Monday, Nov. 06, 1972

How High?

The most controversial issue between the White House and the press growing out of the Watergate affair and related political espionage is how high up responsibility reaches. In last week's inning, the score seemed to be journalists 1, White House 1. Items:

> TIME learned that, despite Republican denials, Dwight Chapin, Deputy Assistant to the President, has himself admitted involvement in setting up a political intelligence platoon.

>No hard evidence could be developed to support a charge by the Washington Post that H.R. Haldeman, the White House chief of staff, was one of those with control over a fund that paid for spying and disruption.

The first revelation about Chapin came when TIME (Oct. 23) reported that he was one of two White House assistants who had hired Los Angeles Attorney Donald H. Segretti to disrupt the campaigns of Democratic presidential candidates. Last week Clark MacGregor, director of the Committee for the Re-Election of the President, declared: "Dwight Chapin just simply had no knowledge of and was not involved in any way."

However, Justice Department officials say that Chapin admitted to FBI agents that he had hired Segretti to disrupt the Democratic campaigns. Chapin had also told the FBI that Segretti's payment was set by Nixon's personal attorney, California Lawyer Herbert Kalmbach. Justice Department sources say that Kalmbach, too, admitted to FBI agents that the money he paid Segretti came from cash kept by C.R.P. in the office of its finance chairman Maurice H. Stans.
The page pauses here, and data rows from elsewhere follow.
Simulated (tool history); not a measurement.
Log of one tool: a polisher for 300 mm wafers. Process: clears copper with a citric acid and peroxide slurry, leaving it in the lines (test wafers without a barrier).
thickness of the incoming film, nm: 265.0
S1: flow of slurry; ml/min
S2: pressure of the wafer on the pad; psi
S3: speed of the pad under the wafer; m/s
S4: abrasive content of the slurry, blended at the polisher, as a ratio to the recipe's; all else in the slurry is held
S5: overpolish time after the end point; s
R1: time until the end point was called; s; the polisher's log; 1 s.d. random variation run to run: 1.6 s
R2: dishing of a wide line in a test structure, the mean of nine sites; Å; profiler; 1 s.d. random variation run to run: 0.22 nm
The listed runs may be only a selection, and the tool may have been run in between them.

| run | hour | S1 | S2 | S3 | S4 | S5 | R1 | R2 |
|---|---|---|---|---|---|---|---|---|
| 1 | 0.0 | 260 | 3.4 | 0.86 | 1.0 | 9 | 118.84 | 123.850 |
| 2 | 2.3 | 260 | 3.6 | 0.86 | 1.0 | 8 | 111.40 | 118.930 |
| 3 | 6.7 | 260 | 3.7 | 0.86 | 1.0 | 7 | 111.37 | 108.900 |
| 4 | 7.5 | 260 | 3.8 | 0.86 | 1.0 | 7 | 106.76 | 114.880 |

The allegation about Haldeman drew heated and specific denials. "At no time has Bob had any tie whatever to the funds," MacGregor said. Presidential Press Secretary Ronald Ziegler accused the Post of "blatant character assassination." The Post story ostensibly was based on a grand jury appearance by Hugh W. Sloan, former treasurer of C.R.P. James Stoner, a lawyer representing Sloan, denied that his client had made any such statement. Further, TIME learned, Sloan had not mentioned Haldeman in his statement to the FBI; presumably Sloan's remarks to the grand jury were no different.